The reason Angular JS will fail

I’m all about new technology, but just like Steve Jobs had put it, it has to be intuitive. It has to feel comfortable, and easy to learn. This is reference to another one of my posts done here: Angular JS Kinda Sucks. The main reason Angular JS will fail is because it’s difficult. Honestly, who likes to make their lives more difficult? Not this guy. That’s not to say I’m looking for the easy way out. I believe in hard work paying off, but to make things difficult just for the sake of saying that I did something difficult that I could have done with ease, other ways? That’s just ridiculous. Yes, I can take a boat across the English channel, but why not make it harder and swim it? Other than getting into the book of world records, there really is no practical reason to do so.

Which brings me to the pattern of ever failing technologies. Remember Moo Tools? Prototype? I do too, and sadly, I use NONE of them in any of my projects. jQuery has evolved with the times. It has gotten better and better, and even with its 2.0 release, revolutionized. All while keeping its key ingredient of keeping itself simple to use and logically understandable. Any one of us who struggled with JS before jQuery came along created our own JS libraries to handle mundane tasks of JS. Class lookups, selecting elements, animation, AJAX, etc. We all wondered if there was an easier way to do repetitive work like that. jQuery came along and helped us out in that department.

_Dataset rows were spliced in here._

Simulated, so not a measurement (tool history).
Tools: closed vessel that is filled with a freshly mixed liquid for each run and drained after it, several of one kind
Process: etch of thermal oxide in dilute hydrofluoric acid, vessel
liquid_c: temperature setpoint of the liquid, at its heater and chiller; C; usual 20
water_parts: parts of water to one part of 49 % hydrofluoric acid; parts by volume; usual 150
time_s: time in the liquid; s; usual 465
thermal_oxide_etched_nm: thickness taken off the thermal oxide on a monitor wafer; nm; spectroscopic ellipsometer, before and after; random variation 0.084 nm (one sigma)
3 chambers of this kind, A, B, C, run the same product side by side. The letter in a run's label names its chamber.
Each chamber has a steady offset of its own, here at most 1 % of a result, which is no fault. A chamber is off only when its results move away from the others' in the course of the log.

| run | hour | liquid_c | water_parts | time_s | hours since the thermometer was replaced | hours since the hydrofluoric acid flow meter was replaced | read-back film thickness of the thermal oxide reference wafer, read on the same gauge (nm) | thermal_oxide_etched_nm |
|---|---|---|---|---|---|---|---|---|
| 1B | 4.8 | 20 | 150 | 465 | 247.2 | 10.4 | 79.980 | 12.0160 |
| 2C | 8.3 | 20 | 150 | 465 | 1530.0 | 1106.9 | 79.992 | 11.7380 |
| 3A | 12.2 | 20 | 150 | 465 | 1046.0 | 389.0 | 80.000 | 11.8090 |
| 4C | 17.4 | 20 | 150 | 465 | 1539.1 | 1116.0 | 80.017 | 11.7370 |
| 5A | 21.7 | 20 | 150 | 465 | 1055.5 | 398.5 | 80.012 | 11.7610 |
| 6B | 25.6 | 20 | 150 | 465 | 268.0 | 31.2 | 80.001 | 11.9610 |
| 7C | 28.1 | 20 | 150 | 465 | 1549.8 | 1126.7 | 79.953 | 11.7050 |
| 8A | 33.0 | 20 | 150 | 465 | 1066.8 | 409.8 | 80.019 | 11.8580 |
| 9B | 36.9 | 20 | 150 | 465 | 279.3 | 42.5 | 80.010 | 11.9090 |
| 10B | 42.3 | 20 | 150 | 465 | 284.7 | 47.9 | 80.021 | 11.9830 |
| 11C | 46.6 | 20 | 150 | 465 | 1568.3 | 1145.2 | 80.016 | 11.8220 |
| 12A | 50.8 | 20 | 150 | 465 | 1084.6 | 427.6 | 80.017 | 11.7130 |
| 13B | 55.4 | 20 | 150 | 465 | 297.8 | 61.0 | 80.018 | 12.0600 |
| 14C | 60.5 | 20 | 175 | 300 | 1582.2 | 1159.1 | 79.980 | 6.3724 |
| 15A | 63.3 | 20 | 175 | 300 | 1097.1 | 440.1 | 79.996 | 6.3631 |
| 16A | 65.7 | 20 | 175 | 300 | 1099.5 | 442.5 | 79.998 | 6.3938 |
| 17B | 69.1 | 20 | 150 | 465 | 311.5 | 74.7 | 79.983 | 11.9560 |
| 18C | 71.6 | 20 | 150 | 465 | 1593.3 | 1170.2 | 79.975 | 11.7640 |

Prototype and moo tools tried to be innovative, but they just made things harder. Not only were they not intuitive to use, but referring to the documentation was even worse. Would take hours what jQuery could accomplish in mere minutes.

Don’t look at how many companies use those other tools right now. Wait for it and see how many companies will use those same tools in the future. 5 years, 10 years… jQuery has stood the test of time. And the reason they keep winning is because they cater to the developer, the people who are using the tool the most, and making their lives easier to deal with. It’s a complement to code, not a spaghetti nightmare filled with complexities and high learning curves.

I remember the first time I built a web page using jQuery. It was easy. It was instinctive. It was amazing. It made want to use more of it. AngularJS unfortunately, did not have that same effect on me.

In the end, I guess it’s to each their own, but too many times I’ve come across reviews that are not so pleasant to read about Angular JS. Even doing a google search on “jQuery sucks” vs “AngularJS sucks” shows that there are more results for the latter, and AngularJS has only been around for a few years, while jQuery, almost a couple of decades. You’d think that there would be more results for jQuery since it’s been around for longer, and that AngularJS has been harbored by Google.

What are your thoughts?

  • Alyssa-chan

    It seems like I was not the only one who felt something is wrong with AngularJS. I tried to like it… really. While learning it I consumed a lot of resources: books, blog posts, and screen-casts. But my opinion of it still doesn’t change. It sucks. I won’t say the word ‘kinda’ because it is only a softener that attempts to offend people less. I bet the creators of AngularJS can handle it because they are all grown-ups.

    The problem is that it’s backed by Google. Well, Google is composed of many smart people writing complex apps and inventing revolutionary algorithms. The people working there are in the top 1% of society when it comes to intelligence. What about us on the bottom 99%?

    Since you have mentioned Steve Jobs, I remembered the possible explanation why the iPod has been a huge success… It’s because it was intuitive to use, unlike other mp3 players at that time. One might argue that developers like us are smart people, and all we need is patience and persistence in able to learn something new. But times are changing. Things are getting more complicated. Why not make them simpler? As Albert Einstein said, “Everything should be made as simple as possible, but not simpler.”

    • George

      Brilliantly written.

      • Alyssa-chan

        Thanks. BTW you got a nice blog :)

        • George

          Thanks! Glad you enjoy it.

  • http://www.sachagreif.com/ Sacha Greif

    It’s not quite the same thing, but you might want to give Meteor a try. It definitely tries to make things easier.

  • web4future

    Angular will fail because of the community. I asked a questions which many have asked after me, and 3 months on is still unanswered..yet, it’s a simple question, that the documentation or a 3 line example could have fixed. Goodbye Angular, I’ve since redone the work for my client with Jquery and datatables and it was even easier to do then in Angular.

  • dmackerman

    This is the reason AngularJS failed FOR YOU. I’ve built several apps with Angular with a lot of success – more so than if I were to build it with say, just jQuery.

    It’s quite a blanket statement to say that a technology will fail just because it failed for you. There are thousands of developers being productive with Angular. Beyond that, it’s still in it’s infancy. Understanding will improve, docs will improve, and the community will improve – I hope. :)

    Angular is not a fit for every project. Understanding when it’s a fit will go a long way in determining the success of your project. Angular is a fit for my brain, and the way that I think about building web applications. This is not true for every developer, and those certain devs WILL struggle with Angular.

    Just my 2 cents.

  • JonRimmer

    You have it completely backwards.

    jQuery is the equivalent of swimming: Easily understood, not too difficult to learn, and a great and convenient way to cross short bodies of water. However, when you reach a channel, or a sea, or an ocean, and you try to swim across it, you’ll quickly get into trouble, you’ll flounder, and you’ll drown.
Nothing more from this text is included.